The Theory of Chaos

Saturday, February 17, 2007

MOVIE REVIEW - United 93

Full review behind the jump

United 93

Director
: Paul Greengrass
Writer
: Paul Greengrass
Producers
: Tim Bevan, Eric Fellner, Lloyd Levin, Paul Greengrass
Stars
: The practice of listing featured players in the cast from its most visible/famous performers on down seems inappropriate to this film. For the full cast list, see IMDB.com


I don’t need to tell you the story of
United 93. We all lived it in our own way and our memories need no stimulating. The strength of those memories makes it daunting to even consider watching this film, which will open up your heart to grieve all over again. I tried to go see it during its theatrical release back in April and changed my mind at the last minute for this reason – I was not ready then to refresh the pain of that day.

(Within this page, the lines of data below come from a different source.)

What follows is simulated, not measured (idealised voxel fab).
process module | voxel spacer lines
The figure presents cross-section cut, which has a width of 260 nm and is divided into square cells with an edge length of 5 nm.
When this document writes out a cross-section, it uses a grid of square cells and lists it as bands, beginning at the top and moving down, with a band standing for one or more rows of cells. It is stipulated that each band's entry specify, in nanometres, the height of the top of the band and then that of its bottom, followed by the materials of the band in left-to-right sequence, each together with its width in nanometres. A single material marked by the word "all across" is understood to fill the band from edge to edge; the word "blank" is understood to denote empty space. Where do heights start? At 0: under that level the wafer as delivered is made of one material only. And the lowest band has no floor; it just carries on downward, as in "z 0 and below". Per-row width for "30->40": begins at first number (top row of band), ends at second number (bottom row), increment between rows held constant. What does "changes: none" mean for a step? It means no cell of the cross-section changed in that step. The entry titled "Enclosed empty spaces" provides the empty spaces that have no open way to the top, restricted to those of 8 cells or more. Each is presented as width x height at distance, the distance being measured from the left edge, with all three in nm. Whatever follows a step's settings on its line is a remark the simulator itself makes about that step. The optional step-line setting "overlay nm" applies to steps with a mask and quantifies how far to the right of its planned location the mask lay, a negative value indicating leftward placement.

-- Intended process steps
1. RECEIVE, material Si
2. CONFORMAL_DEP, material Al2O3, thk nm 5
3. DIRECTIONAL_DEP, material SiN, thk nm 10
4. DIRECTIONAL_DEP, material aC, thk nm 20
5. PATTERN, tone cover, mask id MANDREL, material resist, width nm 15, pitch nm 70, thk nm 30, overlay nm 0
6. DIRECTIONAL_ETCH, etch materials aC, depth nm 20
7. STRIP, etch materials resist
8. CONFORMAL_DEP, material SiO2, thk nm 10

But there is no such thing as ready, really. The fact is I have seen
United 93 now and can confirm that viewing it is as gut-wrenching and tear-inducing as its reputation. It is also a triumph of filmmaking in every aspect, because it does not so much command us to those feelings as create a memorial space where we can feel safe to unburden ourselves of them. It is washed clean of politics, judgment and sensationalism, and from the shape of its story to the most minute detail of performance it is an effort simply to document what was not documented – to put cameras where there were none on September 11, 2001, so we can remember what real heroism looks like. It is one of the great films of 2006, and a singular achievement as the first effort by Hollywood to directly address this historical moment.

The story opens in a hotel room, as soon-to-be hijackers are getting dressed and saying their morning prayers. The movie observes this without comment, these are people who have come to this moment by the belief that they are doing the right thing, the holy thing, and while it is a great evil they are still human, and the movie allows them this. Their leader, sitting in the airport departure area, seems to fidget when another passenger sits next to him and calls his family. This smallest gesture speaks to a universal idea – simply seeing a human face on his victims has an effect on his resolve.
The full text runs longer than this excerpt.